The promise of interactive television (part 2)

There are 3 reasons I once decided to get a digital television at home:

  1. Better quality. Especially with one of those fancy new full HD screens that’s a much better experience.
  2. Comfort features. Think about the EPG, easier recording, movie rental, …
  3. Interactivity. Push the red/blue/whatever-color button and you will get a richer experience

The end score, 2 out of 3. I don’t know how it is in the rest of the world, but in Belgium interactive part is pretty nonexistent. I’ve used the red button less than 5 times in the 3 years I’ve got digital tv at home. It was always a disappointment. Useless information, bad experience, ugly, … Content makers nor advertisers seem to show any interest in it. Too bad because I had really high hopes for this. It’s pretty easy to imagine how this could be used in many really cool ways. Didn’t happen.

When I read about the My Generation iPad app from abc it sounded like they built an app to do what interactive tv couldn’t. The same promise all over again, but you’ll need another device to experience it. And only with My Generation on abc.

Don’t get me wrong, I think these are cool evolutions. I’m just wondering why none of the richer tv experiences have ever really succeeded without the help of peripheral devices. Sounds like a missed opportunity to me for television makers.

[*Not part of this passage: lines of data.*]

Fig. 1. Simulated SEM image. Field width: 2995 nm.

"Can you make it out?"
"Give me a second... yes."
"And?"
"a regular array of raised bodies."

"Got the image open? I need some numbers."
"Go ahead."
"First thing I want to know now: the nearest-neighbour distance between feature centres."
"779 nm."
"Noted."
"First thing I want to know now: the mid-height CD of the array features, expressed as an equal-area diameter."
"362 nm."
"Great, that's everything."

Anyway, good stuff from abc. Curious to see how this will evolve further. What do you think?

Published by

Kris Hoet

My name is Kris Hoet and this is my blog dedicated to subjects such as advertising, gadgets, interactive, internet, movies, games … and whatever things that interest me. More at https://crossthebreeze.com/about-cross-the-breeze/

2 Comments

  1. I’ve been in an interactive TV panel (organized by IBBT) in Belgium a few years ago (when working at Saatchi). People from Telenet and Belgacom where part of the team. I suggested integrating Facebook so that one could share his favorite content (which could be ads) with his friends. Clearly they didn’t do anything with it. These kind of panels and exercises are part (or should be part of) a research and development department at Telenet/Belgacom. But I have the impression most resources go into sales.